BBC News Clip: Who Is Julian Assange? 

2010s: The Era of Tribes, Trolls, and Trumpism 

When I was born in 1961 the White House was occupied by John F. Kennedy and a spirit of optimism animated the nation. As I closed in on my 60th birthday, the White House was occupied by a buffoon (initials DJT) who was followed by a man (initials JRB) best known for almost fifty years of political hackery in Washington. Can we blame the political de-evolution that has taken place in my lifetime on "the media"? Not completely, but there's no doubt that media played a role in making the mess, and will play a role in cleaning it up too. Against that backdrop, here are some media milestones from the 2010s: 

*The Death of Local Journalism. It's hard to exaggerate how destructive the death of local journalism has been not only to communities, but to the entire nation. Where I live in Oshkosh, WI we have to rely on a retired professor of journalism (publisher of The Oshkosh Examiner) to do serious research on critical issues facing the community. Most communities in the country do not have even that much. In the 2020s we HAVE to do something to address the journalism crisis lest we continue our descent into a culture of uninformed, divided tribes more concerned with trolling than teaching. 

*The Rise of Social Media. In the 2010s we saw what happens when a culture becomes addicted to digital communication. Sherry Turkle's 2012 book Alone Together was a clarion call urging more mindfulness on these matters, but even she may have under estimated the extent to which the addictive qualities of digital communication make reform difficult. 

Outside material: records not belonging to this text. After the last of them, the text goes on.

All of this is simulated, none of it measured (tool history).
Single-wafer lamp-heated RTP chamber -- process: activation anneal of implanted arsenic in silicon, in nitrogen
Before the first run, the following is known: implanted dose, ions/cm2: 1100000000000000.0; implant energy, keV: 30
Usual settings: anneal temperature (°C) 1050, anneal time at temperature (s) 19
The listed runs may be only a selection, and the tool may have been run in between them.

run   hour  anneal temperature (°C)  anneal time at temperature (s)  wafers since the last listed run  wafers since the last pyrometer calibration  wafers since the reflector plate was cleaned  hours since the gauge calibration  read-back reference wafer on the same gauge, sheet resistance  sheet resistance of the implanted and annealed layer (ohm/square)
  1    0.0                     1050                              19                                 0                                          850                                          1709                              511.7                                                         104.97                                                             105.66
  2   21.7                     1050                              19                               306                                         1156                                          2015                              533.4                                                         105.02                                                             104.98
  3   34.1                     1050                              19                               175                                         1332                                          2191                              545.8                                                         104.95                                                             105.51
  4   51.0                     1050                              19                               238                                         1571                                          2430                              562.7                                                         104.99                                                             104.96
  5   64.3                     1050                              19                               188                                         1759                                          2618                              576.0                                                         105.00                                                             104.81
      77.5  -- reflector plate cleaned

Clip: Sherry Turkle on Alone Together

*Podcasting. Like the Internet generally, podcasting has the potential to make small-d democracy something real. The 2010s saw a surge in the sheer number of podcasts on every topic imaginable. My own podcast (Running on MT with Matt King) tries to discuss serious issues in a way that anyone can understand. Podcasts like that tend to have limited listenership, while sensationalist podcasting hooks millions. Is there a way to reverse that trend in the 2020s? I'm not optimistic, but anything is possible if people of goodwill do the work necessary to make it happen. 

*Hate, Inc. Matt Taibbi's 2019 book Hate, Inc. is not the best work of media criticism that I've ever read, but he did capture the central premise of mainstream news media in the 2010s: if consumers of ideologically diverse media can be trained to despise each other, profits will follow. Playing off of Chomsky and Herman's "manufacturing consent," Taibbi calls this state of affairs "manufacturing discontent." In the 2020s I don't think we need to strive to make everyone love each other, but we should at least be able to consume--and maybe even accept on occasion--the viewpoints of others without being made to feel that we have "betrayed" a tribe. 

Clip: Matt Taibbi on how the profit motive has destroyed the media 

So there you have it. Sixty years of media milestones. What a long, strange trip it's been. For me anyway.